使Haskell功能无点

Question

I'm a Haskell beginner and I've been playing around with point-free functions. I have problems with two functions - lambdabot's solutions were absolutely unreadable and made the code obfuscated, so I'm asking here in case there is a way to simplify the functions.

The first function removes duplicates from a list.

func1 :: Eq a => [a] -> [a]
func1 [] = []
func1 (x:xs) = x : (func1 . filter (/=x) $ xs)

I tried making a point-free version of this function with foldr and >>= but did not succeed.

The second function maps a list to a list of tuples containing the original elements and how often they occurred in the list.

func2 :: Eq a => [a] -> [(a, Int)]
func2 xs = map ( \f -> (f, count f xs) ) xs

where count a = length.filter(==a) . I am not sure if making a point-free version of this function while maintaining readability is even possible, but I'd like to make sure.

Any help with making the two functions point-free will be appreciated.

Answer 1

Well, func1 can be written as a fold: func1 = foldr (\\x xs -> x : filter (/= x) xs) [] . ¹ However, you don't have to, as it's identical to the standard function nub .

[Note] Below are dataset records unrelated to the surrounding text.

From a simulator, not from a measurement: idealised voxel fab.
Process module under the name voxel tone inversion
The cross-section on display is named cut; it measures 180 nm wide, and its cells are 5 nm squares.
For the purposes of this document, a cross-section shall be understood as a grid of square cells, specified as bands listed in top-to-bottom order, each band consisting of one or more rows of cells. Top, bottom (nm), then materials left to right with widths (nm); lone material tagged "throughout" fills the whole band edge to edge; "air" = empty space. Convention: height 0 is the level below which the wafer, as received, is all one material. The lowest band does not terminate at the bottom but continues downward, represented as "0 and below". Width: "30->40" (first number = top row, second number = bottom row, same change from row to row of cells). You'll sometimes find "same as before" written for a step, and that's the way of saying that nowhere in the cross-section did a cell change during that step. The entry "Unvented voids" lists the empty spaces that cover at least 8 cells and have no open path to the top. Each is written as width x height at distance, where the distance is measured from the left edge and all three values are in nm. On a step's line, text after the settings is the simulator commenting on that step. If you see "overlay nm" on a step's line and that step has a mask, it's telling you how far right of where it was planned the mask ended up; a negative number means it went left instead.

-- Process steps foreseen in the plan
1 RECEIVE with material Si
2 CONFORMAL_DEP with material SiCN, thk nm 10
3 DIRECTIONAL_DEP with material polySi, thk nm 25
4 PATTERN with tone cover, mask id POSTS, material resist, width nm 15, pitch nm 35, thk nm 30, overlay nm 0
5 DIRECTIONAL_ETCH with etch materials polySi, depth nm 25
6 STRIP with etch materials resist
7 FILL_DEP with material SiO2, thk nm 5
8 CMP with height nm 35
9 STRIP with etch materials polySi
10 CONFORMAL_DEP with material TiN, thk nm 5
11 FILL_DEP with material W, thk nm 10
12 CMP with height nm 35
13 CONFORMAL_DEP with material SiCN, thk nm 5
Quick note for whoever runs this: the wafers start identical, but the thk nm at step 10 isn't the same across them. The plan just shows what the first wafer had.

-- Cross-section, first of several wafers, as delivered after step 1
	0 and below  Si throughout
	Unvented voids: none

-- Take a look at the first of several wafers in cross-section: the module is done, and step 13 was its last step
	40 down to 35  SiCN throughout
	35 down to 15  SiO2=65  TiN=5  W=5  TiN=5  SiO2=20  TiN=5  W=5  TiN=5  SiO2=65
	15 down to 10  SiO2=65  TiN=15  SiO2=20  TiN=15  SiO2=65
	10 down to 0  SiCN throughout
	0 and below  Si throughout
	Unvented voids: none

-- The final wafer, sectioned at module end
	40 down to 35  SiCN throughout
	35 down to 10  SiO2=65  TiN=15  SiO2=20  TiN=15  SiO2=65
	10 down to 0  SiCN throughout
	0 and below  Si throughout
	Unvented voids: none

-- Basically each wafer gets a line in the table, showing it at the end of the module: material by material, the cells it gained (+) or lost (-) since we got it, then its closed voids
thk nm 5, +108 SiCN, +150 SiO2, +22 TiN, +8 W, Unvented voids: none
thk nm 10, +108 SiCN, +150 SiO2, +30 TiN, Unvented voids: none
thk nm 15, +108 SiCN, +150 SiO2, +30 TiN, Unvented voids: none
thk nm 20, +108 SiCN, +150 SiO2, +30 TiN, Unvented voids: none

And you can remove some points from func2 using the (&&&) :: (a -> b) -> (a -> c) -> a -> (b,c) ² combinator from Control.Arrow :

func2 xs = map (id &&& (`count` xs)) xs

Which can then be made fully point-free:

func2 = (id &&&) . flip count >>= map

But, frankly, I had to use lambdabot to do that last step; I'd suggest keeping that function in its original form. Point-free style is only helpful when it aids comprehension; if you're having difficulty making a function point-free, then it's probably counterproductive.

¹ Which can then be made fully point-free as foldr (liftM2 (.) (:) (filter . (/=))) [] (thanks again, lambdabot!) but, again, I really don't recommend this. There's not a point-free combinator for every situation.

² (&&&) actually has a more general type; it works with any Arrow , rather than just (->) . But that's not relevant here.